I let my son run away.
The scene was our local elementary school. It the evening of his school’s 5k fun run, an annual fundraiser for the PTO. My husband had to work late, and I was taking my 1st grader and 3 year old on my own to the run. My plan was to push my preschooler in the jogging stroller while my 1st grader jogged or walked beside us. A half hour before the event, I couldn’t maneuver the jogging stroller down from the loft in the barn. The 3 of us would just walk, I decided. We lined up at the starting line. At the last second, my son’s friend ran up and grabbed my son’s hand. Did my son want to run with the friend and the friend’s older sibling? This was not part of my plan. But my son clearly wanted to, so I agreed and they took off. They ran ahead out of my sight and I realized I had let my son run away from me!
I started thinking worst-case scenarios. What if he somehow became separated and was running around town with no idea how to get back to the school? What if he realized I wasn’t nearby and panicked? Surely I would see him when he reached the turn-around point and was running the return route back to the school. Finally, I spotted him and yelled, “I’ll meet you at the bounce house when we get back to the school!” He was not crying. He was smiling. He happily kept running with his group and agreed to meet me at our designated spot at the school. It seemed like hours later (in truth probably 15 minutes) when I finally reached that bounce house with my 3 year-old-in tow. My son was there! He had followed instructions and was oblivious to my freak out. He proudly showed me his medal he received from completing the run.

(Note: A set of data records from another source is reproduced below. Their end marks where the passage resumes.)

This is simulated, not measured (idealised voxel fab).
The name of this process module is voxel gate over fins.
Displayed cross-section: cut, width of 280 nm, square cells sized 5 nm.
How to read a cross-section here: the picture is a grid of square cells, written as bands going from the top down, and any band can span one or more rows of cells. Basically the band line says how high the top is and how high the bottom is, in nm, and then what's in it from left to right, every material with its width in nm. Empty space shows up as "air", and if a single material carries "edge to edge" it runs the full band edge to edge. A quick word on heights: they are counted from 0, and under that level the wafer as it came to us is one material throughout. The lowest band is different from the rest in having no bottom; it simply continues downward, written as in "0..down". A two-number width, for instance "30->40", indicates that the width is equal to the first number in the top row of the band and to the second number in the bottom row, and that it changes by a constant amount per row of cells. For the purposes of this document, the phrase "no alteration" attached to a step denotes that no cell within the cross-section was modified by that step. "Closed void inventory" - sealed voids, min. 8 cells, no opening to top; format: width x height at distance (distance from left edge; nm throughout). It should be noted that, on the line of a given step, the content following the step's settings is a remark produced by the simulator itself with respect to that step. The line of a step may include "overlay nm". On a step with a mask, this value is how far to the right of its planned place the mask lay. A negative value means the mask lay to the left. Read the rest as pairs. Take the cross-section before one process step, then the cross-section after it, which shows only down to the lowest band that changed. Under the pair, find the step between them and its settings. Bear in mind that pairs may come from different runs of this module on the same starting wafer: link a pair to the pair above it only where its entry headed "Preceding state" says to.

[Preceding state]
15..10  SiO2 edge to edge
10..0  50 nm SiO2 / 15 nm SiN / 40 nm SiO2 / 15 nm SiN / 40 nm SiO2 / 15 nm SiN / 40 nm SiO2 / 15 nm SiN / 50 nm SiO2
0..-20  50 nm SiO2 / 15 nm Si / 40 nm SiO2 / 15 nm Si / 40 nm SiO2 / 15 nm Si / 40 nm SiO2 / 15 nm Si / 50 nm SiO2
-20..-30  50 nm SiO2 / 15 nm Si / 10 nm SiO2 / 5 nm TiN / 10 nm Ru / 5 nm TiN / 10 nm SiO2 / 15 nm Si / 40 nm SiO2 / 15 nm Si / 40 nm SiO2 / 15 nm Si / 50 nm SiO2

Later that night, I thought about how important that experience was for my son, his independence and our relationship. Hopefully our situation will be helpful to you if you’re looking for ways to allow your child independence within reason.
Identify a safe opportunity. My son knows the area around his school well. In fact, the route he was running goes right by his grandparents’ house and we often walk that area as a family. The group of runners and walkers were made up of families, students and staff members from his small, local elementary school. I knew the child and family he was running with. While I still had some nervousness about letting my son run without me, we identified a safe situation for him to practice independence. My 1st grader is very cautious by nature and the fact that he felt confident enough to run without me was a big developmental step for him! Identify opportunities where your child can safely exert independence.
Make a plan. I wish I would have planned our bounce house meeting place prior to the race, but since his choice to run ahead with a friend was spur-of-the-moment, I made sure to check in with my son along the course and plan a meeting location. Discuss the plan with your child ahead of time. If you’re allowing your child to ride his bike home from school, is he required to call you prior to leaving the school? If the child walks to a friend’s house, what time is the child required to be home? What if it starts raining on the way home? Does the child have his address and phone number memorized? Make both a plan and a backup plan.
Connect. I piled on the praise for a job well done when my son and I met at the bounce house. “Look at that medal! I am so proud of you for finishing the race and waiting here for me like I asked. That was very responsible!” Take time to connect with the child later and review the situation. If the outcome is not what you or your child were hoping for, keep your phrases positive. Ask the child what he plans to do differently next time, avoid criticizing and encourage problem-solving together.
There are certainly ways I could have planned better as I think back on that situation. I could have prepped my son for the experience and talked to him beforehand about safety precautions. However, since he’s my oldest, this all new territory for us. It’s easy to become caught up in the day-to-day routine, overlooking small opportunities to allow my son independence. It’s easy to hover over my son, to tie his shoes so we can leave sooner and pick up his dirty clothes so he can go to bed faster.
But I want my son to become self-reliant, capable and confident, so I let him run away.